Posted on May 1, 1994

Fred Hay


Back in the early sixties, when teenagers were falling in love with their Mustangs,
Fred Hay '66 didn't think much about automobiles.



Certainly he didn't think that thirty years later, automobiles would be just about all he would think about. Automobile parts, that is.



Today Fred Hay, who claims that before and during college he “didn't have a clue about what I wanted to do,” is president of Interior Systems and Components: United Technologies Automotive, a division of United Technologies and one of the leading distributors of interior auto parts in the world.



“I assumed I wanted to go into business,” says Hay, who majored in economics and received an M.BA from Indiana State University in 1970. “But I knew I was headed for the military after graduation.” And he also had football and lacrosse to concentrate on, so professional life could wait.



Hay enlisted in the Army, avoided a tour in Vietnam when the military cancelled his orders at the last moment, and spent his military days as an officer in the Atlanta Army supply depot.



The Ford Motor Company gave Hay
his first job after graduate school. During the next eleven years, the company gave him seven more jobs, moving him from automobile financing to corporate finance to strategic planning.

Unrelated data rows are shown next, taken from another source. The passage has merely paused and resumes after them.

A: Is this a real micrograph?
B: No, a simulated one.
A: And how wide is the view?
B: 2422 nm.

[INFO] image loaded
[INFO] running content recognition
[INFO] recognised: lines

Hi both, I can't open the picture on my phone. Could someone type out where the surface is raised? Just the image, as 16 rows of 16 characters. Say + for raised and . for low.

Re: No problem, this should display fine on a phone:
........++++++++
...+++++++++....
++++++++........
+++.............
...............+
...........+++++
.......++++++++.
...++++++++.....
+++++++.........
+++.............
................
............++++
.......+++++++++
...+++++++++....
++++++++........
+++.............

His tenure with Ford's long-term planning arm coincided with the Mideast oil embargoes and the Japanese invasion of the U.S. automobile market. “We realized that we were going to have to stop the broad diversification plans we had made at Ford and get back to basics,” Hay recalls. “We simply had to focus on making vehicles, take the competition head-on, and basically just try to survive.”



It was while managing this latest crisis at Ford that Hay realized he wanted to switch to the supplier side of the automobile business. When United Technologies Automotive offered him a job as vice president of strategic planning, flay leaped at the opportunity to work for the smaller and faster-moving company.



Today he is president of an operation that includes twenty-five plants throughout the world and does between $650 and $700 million worth of business. His division supplies components such as roof systems, door trim panels, steering wheels, and dashboards not only to GM, Ford, and Chrysler, but also to Korean and Japanese automakers.



“I don't have to worry about whether people buy Japanese or American cars as much as I do about specific lines of cars that we supply with components,” he says.



Hay has seen major changes in the U.S. auto industry as companies have moved from ordering parts that their engineers demanded to operating with suppliers to find out the most cost-effective designs for cars. Hay and UTA will work with a company from day one to design a car with the lowest possible production costs and sticker prices.



With the passage of the North American Free Trade Agreement and the expansion of the U.S. auto industry into Mexico, Hay's group will be
expanding right along with the Big Three. “We're going to be expanding the total number of cars built and sold in North America and that can only help the industry as a whole,” he explains. “We [UTA] simply have to be where our customers build their cars. Especially since some of our products are bulky and difficult to ship.”



In addition, with the fall of the Iron Curtain, Hay also notes the possibilities for expansion into Eastern Europe. Companies will build plants there to take advantage of the low cost of labor, he says; once the workers start earning more money of their own, they'll want to buy more cars.



One thing that has remained stable through the years is the nature of the auto business, which Hay says operates in a constant state of, well, crisis.



“There's just so much tough competition,” he says, “and so much money invested that you have no choice but to move as quickly as you can.” Just put on your seat belt and head into the fast lane, one might say.